It’s that time of the year. The supermarkets are overflowing with fresh summer cherries and you’ve probably bought way more cherries than what you could possibly eat. So it’s time to put some of them to good use and make this beautiful French Cherry Clafoutis!
Now that 4th of July is in the past, it is time to focus on the next big food holiday: Bastille Day. ?? The perfect excuse to dust off your French cookbook (or visit international cuisine blogs, like yours truly!) and prepare all those amazing dishes that are so hard to pronounce.
So let’s get the hard to pronounce part out of the way and learn to pronounce clafoutis: klah/foo/tee. Great! Congratulations. Awesome pronunciation! ?
And the best thing about this funnily named dish? It is very easy to make and you get to use your blender. I mean, I’m sure Julia Child would prefer you worked your good old muscles by doing it by hand, with a whisk. But I’m a millennial, darling Julia, so I like to use technology whenever I can. Not to mention, I need to justify all my kitchenware shopping addiction to my husband. Or else he’s going to start realizing that we do not need to have two blenders in the house…
So, yeah… Use your blender! Or make it by hand, if you prefer. All that matters is: make this delicious Cherry Clafoutis ASAP, cause cherry season won’t be around for long!
If you’ve never eaten a clafoutis before, it is a creamy, custard-based French dessert filled with fresh fruits, or in our case, cherries.
It is typically served as dessert, but I like it better for brunch. Or, if I’d really like to serve it as dessert, I’d make sure to add some whipped cream or vanilla ice cream on top. It just isn’t dessert-y enough as is, at least for me.
Oh man! I think Julia Child would eat me alive right now, a la The Devil Wears Prada. (Wait! Wrong Meryl Streep movie! ?)
But I stand by my opinion. I think a Cherry Clafoutis is always a great addition to my brunch table! And the fact that it is so easy to make means it’s as easy as whipping up some pancakes.
Now, as equipped as my kitchen is, there is one gadget I do not own: a cherry pitter (which is good for olives too). I will be acquiring one soon, because pitting all these cherries with a knife wasn’t fun.
Ok, it wasn’t THAT bad. I just tend to be a little dramatic (and impatient)! But I highly recommend using the gadget, if you have one.
Or, you could go the traditional way and not pit the cherries. I am not a fan of going to the dentist, so – even though I am VERY lazy – I prefer to go through the ordeal of pitting them than risking a broken tooth.
If you happened to find this post after cherry season is long gone, do not fret! You can use any other fruits, like berries, plums, pears, figs and apples.
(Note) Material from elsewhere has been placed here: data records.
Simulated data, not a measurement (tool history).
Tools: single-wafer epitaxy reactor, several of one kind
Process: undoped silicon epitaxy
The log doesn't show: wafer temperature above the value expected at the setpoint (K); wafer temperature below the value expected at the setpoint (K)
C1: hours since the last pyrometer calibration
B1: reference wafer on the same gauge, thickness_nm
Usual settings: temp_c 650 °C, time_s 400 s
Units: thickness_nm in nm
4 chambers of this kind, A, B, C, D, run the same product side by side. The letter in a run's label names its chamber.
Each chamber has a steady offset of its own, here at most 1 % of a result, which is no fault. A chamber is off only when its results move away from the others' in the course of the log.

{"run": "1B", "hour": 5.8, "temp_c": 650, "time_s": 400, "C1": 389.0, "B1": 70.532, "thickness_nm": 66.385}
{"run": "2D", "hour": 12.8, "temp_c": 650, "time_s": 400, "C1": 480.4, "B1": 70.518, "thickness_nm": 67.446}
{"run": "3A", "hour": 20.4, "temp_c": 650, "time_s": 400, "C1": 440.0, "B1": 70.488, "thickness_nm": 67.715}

I think if you make a clafoutis with something other than cherries, the proper name is Flaugnarde. Don’t quote me on that, though! I haven’t even been to France. Most of this deep knowledge that you see at Olivia’s Cuisine is fruit of great research. Some call it Google! ???
Whatever you do, do not over bake your Cherry Clafoutis. You want it to be melting in your mouth creamy, so once the custard is just set and a toothpick (or knife) emerge relatively (not totally!) clean, your clafoutis is ready! I did over bake mine a touch, but it was still delicious. But I would have preferred it a bit creamier.
So whether for brunch, dessert or Bastille Day picnic, I hope you guys give this a try! And stay tuned for some more French recipes coming soon.
- 4 large eggs
- ½ cup sugar
- ½ teaspoon salt
- 1 cup milk
- 1 tablespoon vanilla extract
- ½ tablespoon kirsch liquor (optional)
- Zest one lemon
- 2 tablespoons melted butter
- ¾ cups all purpose flour
- 2 cups black cherries, pitted and halved
- Powdered sugar for dusting
- Preheat oven to 350F degrees. Butter and lightly flour a 9-inch round pie dish or cast iron pan. Reserve.
- In your blender jar, combine the eggs, sugar, salt, milk, lemon zest, kirsch (if using) and vanilla extract. Blend just until combined. Add the flour and blend again, just until combined and smooth. Finally, add the melted butter and pulse a few times to incorporate into the batter. (You can mix the ingredients by hand, if you don't have a blender.)
- Pour the batter into the prepared dish. Top with the cherry halves, placing them cut side up.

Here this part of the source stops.